The document is displayed in the textarea, with that character
corrupted.
If you save, that character is saved corrupted to disk.
I have the same accented character output by i18n outside of the
textarea, it displays correctly.
Scenario:
My source document is UTF-8.
My serializer (o.a.c.serialization.HTMLSerializer) outputs UTF-8.
My web.xml's 'form-encoding' parameter is set to UTF-8.
My browser recognises the document as UTF-8.
Behaviour:
The character "é" (e acute) when outside of the textarea is serialised
as é.
The same character is serialised as é when it is within the
textarea.
The brackets of the XHTML tags in the textarea are output as entities.
I output to log the string being edited. The accented character is
correct before being added to the widget, correct after being added to
the widget but before display.
If I edit the character to correct it in the form, the correct
character is written to the file.
If I do not edit the character, the incorrect characters ("é" ie. the
characters represented by é) are written to the file.
However, regardless of whether I edit it or not, my log message shows
the correct character after the form has been submitted, before it has
been written back.
Technique:
I read the XML Source to a String (to add to the textarea widget) like
this:
var string = org.apache.avalon.excalibur.io.IOUtil.toString(
new java.io.BufferedInputStream(
org.apache.cocoon.components.source.SourceUtil.getInputSource(
resolver.resolveURI(uri)
).getByteStream()
)
);
form.lookupWidget("xhtml").setValue(string);
I write the String from the widget back to XML File like this:
var source = resolver.resolveURI(uri);
var dom = parser.parseDocument(
new org.xml.sax.InputSource(
new java.io.StringReader(form.lookupWidget("xhtml").getValue())
)
);
// basically copied from the samples
var outputStream = null;
try {
var tf =
Packages.javax.xml.transform.TransformerFactory.newInstance();
if (source instanceof
Packages.org.apache.excalibur.source.ModifiableSource
&&
tf.getFeature(Packages.javax.xml.transform.sax.SAXTransformerFactory.FEA
TURE))
{
outputStream = source.getOutputStream();
var transformerHandler = tf.newTransformerHandler();
var transformer = transformerHandler.getTransformer();
transformer.setOutputProperty(Packages.javax.xml.transform.OutputKeys.IN
DENT, "true");
transformer.setOutputProperty(Packages.javax.xml.transform.OutputKeys.ME
THOD, "xml");
transformer.setOutputProperty(Packages.javax.xml.transform.OutputKeys.EN
CODING, "UTF-8");
transformerHandler.setResult(new
Packages.javax.xml.transform.stream.StreamResult(outputStream));
var streamer = new
Packages.org.apache.cocoon.xml.dom.DOMStreamer(transformerHandler);
streamer.stream(document);
} else {
throw ("error.source.not-writeable");
}
} catch (e) {
throw(e);
} finally {
if (outputStream != null) {
try {
outputStream.flush();
outputStream.close();
} catch (error) {
cocoon.log.error("Could not flush/close outputstream: " + error);
}
}
}
Can anyone see what I am doing wrong?
I have tried using
org.apache.cocoon.components.serializers.HTMLSerializer, but CForms
does not work with it.
I have tried different doctypes.
I tried pre entity encoding the accented character in the source
document, and the textarea showed the raw entity.
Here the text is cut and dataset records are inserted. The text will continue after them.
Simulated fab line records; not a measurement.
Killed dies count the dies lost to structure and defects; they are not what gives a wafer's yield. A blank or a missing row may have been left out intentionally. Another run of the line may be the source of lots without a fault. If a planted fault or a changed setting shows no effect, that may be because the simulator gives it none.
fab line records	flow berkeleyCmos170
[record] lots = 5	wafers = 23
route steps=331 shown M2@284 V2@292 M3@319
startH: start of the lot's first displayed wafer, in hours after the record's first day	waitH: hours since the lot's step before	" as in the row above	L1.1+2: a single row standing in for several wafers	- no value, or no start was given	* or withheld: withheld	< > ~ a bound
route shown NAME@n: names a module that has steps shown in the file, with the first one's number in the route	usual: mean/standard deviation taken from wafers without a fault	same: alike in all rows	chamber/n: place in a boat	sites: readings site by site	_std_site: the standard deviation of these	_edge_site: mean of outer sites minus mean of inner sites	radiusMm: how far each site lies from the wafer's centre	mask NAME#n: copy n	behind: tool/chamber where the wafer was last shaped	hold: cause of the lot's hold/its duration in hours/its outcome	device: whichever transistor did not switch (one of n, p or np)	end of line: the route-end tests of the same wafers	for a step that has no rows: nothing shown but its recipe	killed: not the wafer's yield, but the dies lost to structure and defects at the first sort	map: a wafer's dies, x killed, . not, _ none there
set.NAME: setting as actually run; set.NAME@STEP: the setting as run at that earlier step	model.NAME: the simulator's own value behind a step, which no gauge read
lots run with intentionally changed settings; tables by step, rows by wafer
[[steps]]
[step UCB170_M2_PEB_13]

I really have made this work before, but now I am completely stumped !!!
Thanks for any suggestions.
regards Jeremy
--------------------------------------------------------
If email from this address is not signed
IT IS NOT FROM ME
Always check the label, folks !!!!!
--------------------------------------------------------
Re: encoding problem in textarea
Posted by Torsten Curdt <tc...@apache.org>.
Jeremy Quinn wrote:
> Torsten
>
> You are my hero !!!!!
Hehe :-)
> I works again ;)
Glad you found it
> Many thanks mate !!
No worries, mate
cheers
--
Torsten
Re: encoding problem in textarea
Posted by Jeremy Quinn <je...@media.demon.co.uk>.
Torsten
You are my hero !!!!!
function getSourceAsString(uri) {
return ( org.apache.avalon.excalibur.io.IOUtil.toString(
new java.io.BufferedInputStream(
org.apache.cocoon.components.source.SourceUtil.getInputSource(
resolve(uri)
).getByteStream()
), "UTF-8"
);
}
Yes, I should have added the encoding to
org.apache.avalon.excalibur.io.IOUtil.toString(inputStream, encoding)
I works again ;)
Many thanks mate !!
regards Jeremy
On 3 Dec 2004, at 14:47, Torsten Curdt wrote:
> Mate,
>
> I am not totally sure but...
>
>> Technique:
>> I read the XML Source to a String (to add to the textarea widget)
>> like this:
>> var string = org.apache.avalon.excalibur.io.IOUtil.toString(
>> new java.io.BufferedInputStream(
>> org.apache.cocoon.components.source.SourceUtil.getInputSource(
>> resolver.resolveURI(uri)
>> ).getByteStream()
>> )
>> );
>
> if you create a String from a byte stream, array or
> whatever is byte-based don't you have to specify the
> charset? AFAIK creating a String from a byte array
> uses the platform default charset.
>
>> form.lookupWidget("xhtml").setValue(string);
>
> did you check whether the string looks fine here?
>
> ...just what came up to my mind right away
>
> HTH
>
> cheers
> --
> Torsten
>
>
--------------------------------------------------------
If email from this address is not signed
IT IS NOT FROM ME
Always check the label, folks !!!!!
--------------------------------------------------------
Re: encoding problem in textarea
Posted by Jeremy Quinn <je...@media.demon.co.uk>.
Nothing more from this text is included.